The Count de Grammont, piqued, was beginning to turn his attention to Miss Warmestre, one of the queen's maids of honor, a lively brunette, and a contrast to the languid Mrs. Middleton, when, happily for him, a beauty appeared on the scene, and attracted him, by higher qualities than mere looks, to a real, fervent, and honorable attachment.

Among the few respected families of that period was that of Sir George Hamilton, the fourth son of James, Earl of Abercorn, and of Mary, granddaughter of Walter, eleventh Earl of Ormond. Sir George had distinguished himself during the civil wars: on the death of Charles I. he had retired to France, but returned, after the Restoration, to London, with a large family, all intelligent and beautiful.

From their relationship to the Ormond family, the Hamiltons were soon installed in the first circles of fashion. The Duke of Ormond's sons had been in exile with the king; they now added to the lustre of the court after his return. The Earl of Arran, the second, was a beau of the true Cavalier order; clever at games, more especially at tennis, the king's favorite diversion; he touched the guitar well; and måde love ad libitum. Lord Ossory, his elder brother, had less vivacity but more intellect, and possessed a liberal, honest nature, and an heroic character.

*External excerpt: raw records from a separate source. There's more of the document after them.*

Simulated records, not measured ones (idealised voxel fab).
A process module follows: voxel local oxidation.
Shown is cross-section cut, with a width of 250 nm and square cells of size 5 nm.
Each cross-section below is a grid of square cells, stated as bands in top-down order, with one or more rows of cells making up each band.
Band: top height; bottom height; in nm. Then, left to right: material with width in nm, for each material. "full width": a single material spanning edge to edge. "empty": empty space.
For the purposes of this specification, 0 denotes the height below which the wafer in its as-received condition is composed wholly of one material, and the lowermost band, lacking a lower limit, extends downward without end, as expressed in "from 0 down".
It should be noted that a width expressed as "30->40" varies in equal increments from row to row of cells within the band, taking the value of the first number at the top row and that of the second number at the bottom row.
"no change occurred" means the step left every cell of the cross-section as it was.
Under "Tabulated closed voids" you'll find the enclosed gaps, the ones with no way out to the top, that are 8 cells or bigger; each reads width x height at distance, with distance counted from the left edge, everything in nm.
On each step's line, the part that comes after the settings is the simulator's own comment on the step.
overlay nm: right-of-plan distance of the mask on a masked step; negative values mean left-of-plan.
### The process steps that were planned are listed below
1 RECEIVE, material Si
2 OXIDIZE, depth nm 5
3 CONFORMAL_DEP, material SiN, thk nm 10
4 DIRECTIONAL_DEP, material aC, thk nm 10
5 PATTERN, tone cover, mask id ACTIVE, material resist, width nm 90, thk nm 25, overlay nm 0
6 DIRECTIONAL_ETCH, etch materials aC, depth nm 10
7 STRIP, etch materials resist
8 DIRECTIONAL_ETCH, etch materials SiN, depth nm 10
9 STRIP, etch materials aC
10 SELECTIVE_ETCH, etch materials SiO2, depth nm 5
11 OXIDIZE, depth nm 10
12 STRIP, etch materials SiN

All the good qualities of these two young noblemen seem to have been united in Anthony Hamilton, of whom De Grammont gives the following character:-" The elder of the Hamiltons, their cousin, was the man who, of all the court, dressed best; he was well made in his person, and possessed those happy talents which lead to fortune, and procure success in love: he was a most assiduous courtier, had the most lively wit, the most polished manners, and the most punctual attention to his master imaginable; no person danced better, nor was any one a more general lover—a merit of some account in a court entirely devoted to love and gallantry. It is not at all surprising that, with these qualities, he succeeded my Lord Falmouth in the king's favor."